Christianization of India

[updated 2017]

North-East (The Seven Sister States)

  • Nagaland – 87.9% Christianity, 8.8% Hinduism, 2.5% Islam
  • Mizoram – 87.2% Christianity, 8.5% Buddhism, 2.75% Hindu, 1.4% Islam
  • Meghalaya – 74.6% Christianity, 11.5% Hinduism, 8.7% Tribal Religions, 4.4% Islam
  • Manipur – 41.3% Christianity, 41.4% Hindu, 8.2% Sanamahism (decoupled from Hindu culture at large and given a separate identity), 8.4% Islam
  • Arunachal Pradesh – 30.3% Christianity, 29% Hinduism, 26.2% Donyi-Polo, 11.8% Tibetan Buddhism, 1.9% Islam
  • Tripura – 4.4% Christianity, 83.4% Hinduism, 8.6% Islam, 3.4% Buddhism
  • Assam – 3.7% Christianity, 61.5% Hinduism, 34.2% Islam

States with more than 3% Christians

In addition the above North-East states, the following are the states having greater than or equal to roughly 3% Christian population (all the other states have under 2% Christians on the average).

  • Goa – 26.5% Christianity, 66% Hinduism, 8.3% Islam
  • Kerala – 18.4% Christianity, 54.7% Hinduism, 26.6% Islam
  • Sikkim – 10% Christianity, 57.8% Hinduism, 27.3% Buddhism
  • Puducherry – 6.2% Christianity, 87% Hinduism, 6% Islam
  • Tamil Nadu – 6.1% Christianity, 87.6% Hinduism, 5.9% Islam
  • Odisha – 2.8% Christianity, 93.6% Hinduism, 2.2% Islam

Note that even though Tamil Nadu, Assam, and Odisha have relatively smaller percentage of Christians (compared to other “above 3% Christian states” listed), the three are the largest on the list (all others are much smaller in size and population, with the exception of Assam and Kerala).

Note also that the conversions are taking place at strategic locations. Most importantly, all along the southern coastal area (stretching from Kerala to Tamil Nadu to Odisha). Traditionally missionaries have target poverty areas. Now with the median income greatly more than what was five years ago, todays missionaries are also targeting temple cities, pilgrimage centers, hill stations and tourists resorts, and resource rich areas (where they control the flow of raw material required for say power generation).

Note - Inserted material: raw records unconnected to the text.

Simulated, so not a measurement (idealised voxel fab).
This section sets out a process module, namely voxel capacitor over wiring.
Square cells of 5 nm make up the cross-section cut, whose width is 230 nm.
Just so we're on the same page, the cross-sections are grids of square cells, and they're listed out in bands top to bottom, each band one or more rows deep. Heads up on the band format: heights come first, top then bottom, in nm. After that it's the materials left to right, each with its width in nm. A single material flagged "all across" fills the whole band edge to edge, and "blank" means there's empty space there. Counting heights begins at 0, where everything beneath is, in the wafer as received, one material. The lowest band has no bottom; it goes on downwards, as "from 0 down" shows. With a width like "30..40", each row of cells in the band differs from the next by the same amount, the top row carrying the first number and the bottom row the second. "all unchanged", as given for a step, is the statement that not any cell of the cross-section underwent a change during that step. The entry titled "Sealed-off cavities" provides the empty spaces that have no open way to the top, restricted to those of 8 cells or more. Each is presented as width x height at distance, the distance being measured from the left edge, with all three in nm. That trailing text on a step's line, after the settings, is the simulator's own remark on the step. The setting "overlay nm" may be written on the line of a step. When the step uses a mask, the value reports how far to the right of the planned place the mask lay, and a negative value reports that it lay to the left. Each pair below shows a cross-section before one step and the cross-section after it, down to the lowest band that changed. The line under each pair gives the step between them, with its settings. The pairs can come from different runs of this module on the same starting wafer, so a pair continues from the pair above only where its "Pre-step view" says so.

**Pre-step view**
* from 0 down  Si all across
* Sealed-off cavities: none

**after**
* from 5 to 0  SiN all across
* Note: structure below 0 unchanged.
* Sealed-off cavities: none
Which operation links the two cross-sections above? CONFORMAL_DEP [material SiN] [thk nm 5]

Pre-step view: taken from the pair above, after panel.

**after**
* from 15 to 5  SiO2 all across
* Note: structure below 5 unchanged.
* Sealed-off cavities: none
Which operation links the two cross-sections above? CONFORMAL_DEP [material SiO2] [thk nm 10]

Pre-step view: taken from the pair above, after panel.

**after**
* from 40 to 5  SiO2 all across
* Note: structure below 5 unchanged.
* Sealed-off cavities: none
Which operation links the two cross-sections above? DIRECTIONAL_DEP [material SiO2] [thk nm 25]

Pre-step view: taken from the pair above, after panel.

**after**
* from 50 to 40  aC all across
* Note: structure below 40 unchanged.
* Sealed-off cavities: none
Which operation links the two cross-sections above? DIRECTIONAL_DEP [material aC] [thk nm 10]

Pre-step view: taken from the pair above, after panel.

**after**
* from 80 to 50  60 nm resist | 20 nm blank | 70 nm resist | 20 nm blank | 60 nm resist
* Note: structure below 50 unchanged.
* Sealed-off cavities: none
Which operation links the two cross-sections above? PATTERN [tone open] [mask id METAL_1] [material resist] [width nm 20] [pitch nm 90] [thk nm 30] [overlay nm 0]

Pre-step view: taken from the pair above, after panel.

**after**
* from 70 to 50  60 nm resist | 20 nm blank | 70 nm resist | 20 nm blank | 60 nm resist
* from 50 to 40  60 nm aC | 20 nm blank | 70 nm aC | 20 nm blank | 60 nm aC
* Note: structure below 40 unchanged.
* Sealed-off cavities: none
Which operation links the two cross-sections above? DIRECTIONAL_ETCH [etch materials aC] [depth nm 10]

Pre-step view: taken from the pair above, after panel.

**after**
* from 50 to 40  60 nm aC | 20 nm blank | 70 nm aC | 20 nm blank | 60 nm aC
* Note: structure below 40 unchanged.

Any political history book will tell you that capturing coastal areas is an often used strategy to control a nation and can undermine the national security of a nation (as demonstrated by the Kudangalam protest). Any interference/influence by foreign powers in another nations politics can easily derail a democracy, and tilt it in favor of  the controlling nation.